"I Masnadieri are outlaws, that is to say criminals living outside the law. These are also young people who do not see any future for themselves," explained director Gabriele Lavia.
This opera, which the Neapolitan public has not had a chance to see for decades, deals with contemporary issues: young people's rebelliousness, or Man's difficulties in dealing with the vagaries of fate. Musically rich and complex, I Masnadieri has an extraordinary beginning according to conductor Nicola Luisotti. "I find the Prelude and its solo cello extremely interesting," Luisotti told euronews. "The solo instrument indicates that each character in this opera is alone; nobody loves anybody, and everyone hates everyone. The tragedy is caused by a lack of communication – all the music here reflects that solitude."
The opera's topicality is also echoed in a famous romanza sung by Carlo, the anti-hero – 'I feel as if I were attached to evil by a chain, I have the impression that the earth, that my own homeland, my whole world is rejecting me, that even God is ignoring me.' "These are words one can read on the graffitied walls of any subway in New York, or Rome, or Naples, where unhappy, angry, young men use walls to express their desire for freedom – freedom which is perceived here as the dismantling of all barriers, all limits, whereas freedom is by definition limited, confined," says Luisotti.

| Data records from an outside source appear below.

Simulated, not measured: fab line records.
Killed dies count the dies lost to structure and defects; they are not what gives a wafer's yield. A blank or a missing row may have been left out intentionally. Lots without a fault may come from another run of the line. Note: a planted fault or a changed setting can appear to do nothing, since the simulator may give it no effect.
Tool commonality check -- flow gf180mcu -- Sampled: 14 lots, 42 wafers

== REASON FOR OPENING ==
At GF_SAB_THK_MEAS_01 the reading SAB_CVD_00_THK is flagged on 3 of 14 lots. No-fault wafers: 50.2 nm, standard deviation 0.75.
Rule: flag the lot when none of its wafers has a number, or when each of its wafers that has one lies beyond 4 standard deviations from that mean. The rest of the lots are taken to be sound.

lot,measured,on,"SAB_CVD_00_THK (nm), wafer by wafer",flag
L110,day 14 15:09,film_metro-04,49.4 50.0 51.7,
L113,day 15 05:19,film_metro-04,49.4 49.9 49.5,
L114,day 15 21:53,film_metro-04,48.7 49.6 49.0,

I Masnadieri is a tragedy, even a tough and outrageous one, but it is also full of arias, choruses, duets and quartets, in the best tradition of Italian opera.
"Music is one of Italy's main riches, we have a diamond mine called opera, which is sung from Greenland to New Zealand from Fiji to Ulan Bator," enthuses Luisotti. "The Italian opera is sung the world over and yet sometimes we despise it, as if it were something old; but opera is not something of the past, it's of today! The San Carlo opera house represents the best of Italian history, its real, deep, true beauty, which has its roots in our culture and our Art – melodrama is us!"